Namco was the master at creating unique and interesting characters for their 80s and 90s arcade games. Revisit some of these classics with the sixth Hardcore Gaming 101 digest! This book includes comprehensive reviews of two of the company's golden age titles, Mappy and Dig Dug, and also examines games like their spy-themed run-and-gun Rolling Thunder, their buddy-cop racing/shooter Lucky & Wild, and the madcap multiplayer brawler The Outfoxies. It also includes looks at their lesser known properties, many of which were only released in Japan, including the Valkyrie series, Dragon Buster, Marchen Maze, Genpei Toumaden, Youkai Douchuuki, Wonder Momo, and Bravoman, plus Mirai Ninja, Namco's foray into film/gaming crossovers.

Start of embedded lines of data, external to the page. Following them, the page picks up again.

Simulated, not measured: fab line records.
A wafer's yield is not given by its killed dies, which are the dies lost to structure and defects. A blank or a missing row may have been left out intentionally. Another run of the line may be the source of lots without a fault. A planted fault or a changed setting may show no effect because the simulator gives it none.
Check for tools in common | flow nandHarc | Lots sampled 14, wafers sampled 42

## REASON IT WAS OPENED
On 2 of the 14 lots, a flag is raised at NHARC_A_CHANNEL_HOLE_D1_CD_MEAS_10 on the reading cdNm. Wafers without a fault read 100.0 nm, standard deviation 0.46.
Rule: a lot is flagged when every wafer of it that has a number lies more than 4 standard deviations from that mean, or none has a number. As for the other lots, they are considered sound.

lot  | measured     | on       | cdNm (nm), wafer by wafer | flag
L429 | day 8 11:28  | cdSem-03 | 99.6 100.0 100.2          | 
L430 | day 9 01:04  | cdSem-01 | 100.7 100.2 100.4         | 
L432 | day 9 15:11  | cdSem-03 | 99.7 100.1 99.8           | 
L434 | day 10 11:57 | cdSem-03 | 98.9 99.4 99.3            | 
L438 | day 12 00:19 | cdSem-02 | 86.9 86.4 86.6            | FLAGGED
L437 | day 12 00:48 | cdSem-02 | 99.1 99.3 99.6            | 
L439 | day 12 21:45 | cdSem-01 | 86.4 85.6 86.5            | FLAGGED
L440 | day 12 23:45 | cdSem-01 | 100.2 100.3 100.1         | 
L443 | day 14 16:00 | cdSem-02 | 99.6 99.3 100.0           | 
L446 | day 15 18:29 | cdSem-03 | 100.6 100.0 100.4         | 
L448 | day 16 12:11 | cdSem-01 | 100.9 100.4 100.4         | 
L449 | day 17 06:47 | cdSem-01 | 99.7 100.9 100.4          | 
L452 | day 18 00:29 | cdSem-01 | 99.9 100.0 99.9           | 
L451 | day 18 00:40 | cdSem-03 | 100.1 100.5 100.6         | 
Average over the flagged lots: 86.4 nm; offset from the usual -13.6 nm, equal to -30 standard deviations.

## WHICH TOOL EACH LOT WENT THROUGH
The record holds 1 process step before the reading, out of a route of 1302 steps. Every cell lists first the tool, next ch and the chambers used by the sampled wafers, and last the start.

Remakes and remasters are all the rage, and HG101's Kurt Kalata remains an expert on what makes these classics so enjoyable. This volume explores many of venerable coin-op maker Namco's best games, and some of its most obscure. – David L. Craddock
Namco is basically a company with dual histories. Internationally, they're known for games like Pac-Man and Galaga, groundbreaking classics in the golden age of arcade gaming. In Japan, however, they also had a reputation for their offbeat, quirky output, often based on creating unique and interesting characters. Since they relied on overseas partners for their distribution, Americans and Europeans never really got to see most of these titles, at least until both MAME and the Namco Museum line gave them greater exposure.
This digest seeks to cover both of these aspects of Namco's history. For the "popular" side, I chose Dig Dug and Mappy. Dig Dug was fairly well known, though it also had plenty of sequels that tend to be forgotten, which are fun to explore. Mappy, on the other hand, never quite caught on the same way, at least in America. Since it wasn't really ported as extensively as Namco's other games, I didn't experience it until long after its prime, at my bachelor party at the Barcade in Jersey City. All the same, I was immediately enamored with it, and I hope to help explain its appeal to those who have yet to discover the title.
For the company's "quirky" side, I picked a lot of games that I had never really heard of until the 2006 release of Namco x Capcom for the PlayStation 2. It wasn't localized, and probably one of the reasons was because so many of the Namco characters were unknown. There was Bravoman! And Wonder Momo! And the kid from Youkai Douchuuki (Tarosuke)! And the dude from Genpei Toumaden (Kagekiyo)! Some of these games weren't necessarily great, but they did speak to an era that's largely unknown to English speakers, and I wanted to explore this further. A few other interesting games, like the highly underrated Outfoxies, and the forgotten multimedia project Mirai Ninja, are included here as well. Honestly, this edition only scratches the surface of Namco oddities, as there's so much else out there (Tower of Druaga, Numan Athletics, so many weird Pac-Man games) we could definitely do another volume.